Our next question comes from the line of Ali Dibadj with Bernstein. Ali Dibadj - Sanford C. Bernstein & Co. LLC: Hey, guys. So I have two questions. One small, one big. The small one is just around the SG&A. I mean, you talk a lot about cost savings obviously, but without this 110 basis points from other operating income, it looks like you didn't cut enough relative to how much you sent back. So I just want to understand what the other operating income is. Sorry if you've already talked about it, and what we should expect going forward. But the bigger question, to me a really a big confusion point and I apologize, is I want to go back to winning and irresistibility that you mentioned because from a strategic perspective I just don't understand irresistible superiority because if you're saying that market share shifts aren't going to be the big driver of your growth and you quoted some numbers, Jon, that haven't been, and irresistible superiority isn't striving to premiumization, something you emphasized a couple of times to answering a couple questions, i.e. price mix isn't going to be driving category growth. I guess I'm confused as to what it is. I'm confused about how investing back into the business for no share gain and no pricing growth or limited pricing growth is a good deal for investors, and really toward the definition of what winning means to me, or more importantly, what it means to you. And instead, would it be better to admit like you did in Gillette in some sense and it looks like you did a little bit in laundry and a little bit in diapers right now given the pricing competition that's out there, that your categories are becoming diminishingly important to…

Operator

Operator

Our next question comes from the line of Bill Chappell with SunTrust.

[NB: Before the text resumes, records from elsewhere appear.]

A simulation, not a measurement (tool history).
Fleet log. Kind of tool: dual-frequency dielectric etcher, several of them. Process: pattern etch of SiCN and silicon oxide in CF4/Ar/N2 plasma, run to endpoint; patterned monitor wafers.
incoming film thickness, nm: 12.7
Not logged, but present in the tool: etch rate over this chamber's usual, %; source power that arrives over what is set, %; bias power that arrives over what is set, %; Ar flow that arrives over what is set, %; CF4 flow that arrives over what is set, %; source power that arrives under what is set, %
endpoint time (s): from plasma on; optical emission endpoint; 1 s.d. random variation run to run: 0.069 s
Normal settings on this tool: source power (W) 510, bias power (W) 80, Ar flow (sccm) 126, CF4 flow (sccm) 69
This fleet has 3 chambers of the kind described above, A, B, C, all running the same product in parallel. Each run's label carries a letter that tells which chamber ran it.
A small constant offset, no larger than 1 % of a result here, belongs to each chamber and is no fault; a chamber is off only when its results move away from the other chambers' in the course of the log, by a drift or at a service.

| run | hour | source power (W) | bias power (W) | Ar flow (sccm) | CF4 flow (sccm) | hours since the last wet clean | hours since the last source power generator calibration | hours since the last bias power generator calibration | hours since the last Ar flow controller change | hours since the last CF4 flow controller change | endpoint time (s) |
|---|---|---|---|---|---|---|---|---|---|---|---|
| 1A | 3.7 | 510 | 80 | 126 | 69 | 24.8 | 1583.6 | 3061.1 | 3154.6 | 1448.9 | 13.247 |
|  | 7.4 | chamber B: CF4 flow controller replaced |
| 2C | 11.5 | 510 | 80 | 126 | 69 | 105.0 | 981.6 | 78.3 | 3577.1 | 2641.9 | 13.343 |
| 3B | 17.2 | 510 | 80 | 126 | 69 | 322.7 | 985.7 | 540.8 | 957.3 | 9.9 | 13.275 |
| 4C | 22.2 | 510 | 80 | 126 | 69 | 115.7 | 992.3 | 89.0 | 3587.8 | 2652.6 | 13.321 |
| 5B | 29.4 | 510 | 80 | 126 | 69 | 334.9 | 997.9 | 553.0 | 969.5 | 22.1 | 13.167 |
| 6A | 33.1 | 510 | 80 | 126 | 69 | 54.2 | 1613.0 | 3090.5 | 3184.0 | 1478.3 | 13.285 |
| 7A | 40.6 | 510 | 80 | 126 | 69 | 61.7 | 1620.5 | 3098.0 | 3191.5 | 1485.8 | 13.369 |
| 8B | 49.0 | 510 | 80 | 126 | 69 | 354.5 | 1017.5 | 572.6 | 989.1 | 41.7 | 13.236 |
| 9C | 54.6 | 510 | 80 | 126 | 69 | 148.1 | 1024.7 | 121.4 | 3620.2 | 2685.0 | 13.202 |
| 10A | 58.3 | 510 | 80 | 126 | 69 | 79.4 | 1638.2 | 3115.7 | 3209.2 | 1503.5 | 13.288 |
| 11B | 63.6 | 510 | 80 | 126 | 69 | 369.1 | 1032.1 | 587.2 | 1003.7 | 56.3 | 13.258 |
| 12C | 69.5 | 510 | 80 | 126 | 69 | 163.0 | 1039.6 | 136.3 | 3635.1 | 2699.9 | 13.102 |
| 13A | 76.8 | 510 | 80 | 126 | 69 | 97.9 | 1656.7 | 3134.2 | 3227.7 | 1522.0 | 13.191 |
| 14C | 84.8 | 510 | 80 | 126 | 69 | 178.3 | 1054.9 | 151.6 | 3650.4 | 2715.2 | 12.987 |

William B. Chappell - SunTrust Robinson Humphrey, Inc.

Analyst · Bill Chappell with SunTrust

Thanks. Good morning. Hey, Jon, just a commentary on the quarterly trends, the comment of late tax returns and weather and pantry de-loading. I think we all heard that and had questions about why the U.S. has been so soft. But I guess the question is, do you believe those really are the issues? Or is there something bigger? Have you seen some kind of improvement as we've moved past it in the quarter or even into April? Or is there something else going on that you've figured out? Jon R. Moeller - Procter & Gamble Co.: So as I mentioned to somebody earlier, I don't really know the answer here, Bill. What we saw, and that I do know, was significant decline in category growth rates, I'm talk about the U.S. now, in January and more significant in February with a rebound in March. And April is, by all indications, relatively soft. And I don't know what all the drivers are of that. And we're just going to have to see as we go forward. And as I said, that's going to have an impact, hopefully a positive one, but it will have an impact on our results both this year and next.

Operator

Operator

And your last question will come for the line of Jason English with Goldman Sachs. Jason English - Goldman Sachs & Co.: Good morning, folks. Thanks for making the time for me. Thanks for holding me out to be the closing act. I appreciate that. Two questions. First, I don't think you answered Ali's question, and I apologize if you did, on the corporate income, the 110 basis points of other income margin which I think equates to like $0.05. What was it? And then secondly, the bigger question, kind of going back to the theme of running hard to stand in place. Turning to margins, $10 billion of productivity right now, mix has sort of resurfaced and annualized, that rate will leak out $3.5 billion over five years. Inflation kind of running at sort of a similar offset or a similar drain, if you're not able to offset it. And then this reinvestment, if we annualize it, that tallies to around $3 billion over five years too. You just kind of gobbled up the $10 billion. Is that the right way to think about it? Or are there offsets that are going to allow you to let some of that $10 billion flow to the bottom line? Jon R. Moeller - Procter & Gamble Co.: Thanks, Jason. And thank you for reminding me of Ali's first question. I kind of got lost in the bigger question. Most of that benefit related to the gain on the sale of an office facility, and so that's what drove that. There were also some other impacts, but that's the most significant one. In terms of the question on mix, and the last question on savings flowing through to the bottom line, the mix impact in the quarter, the easiest way to contextualize…

Operator

Operator

Ladies and gentlemen, that concludes today's conference. Thank you for your participation. You may now disconnect. Have a great day.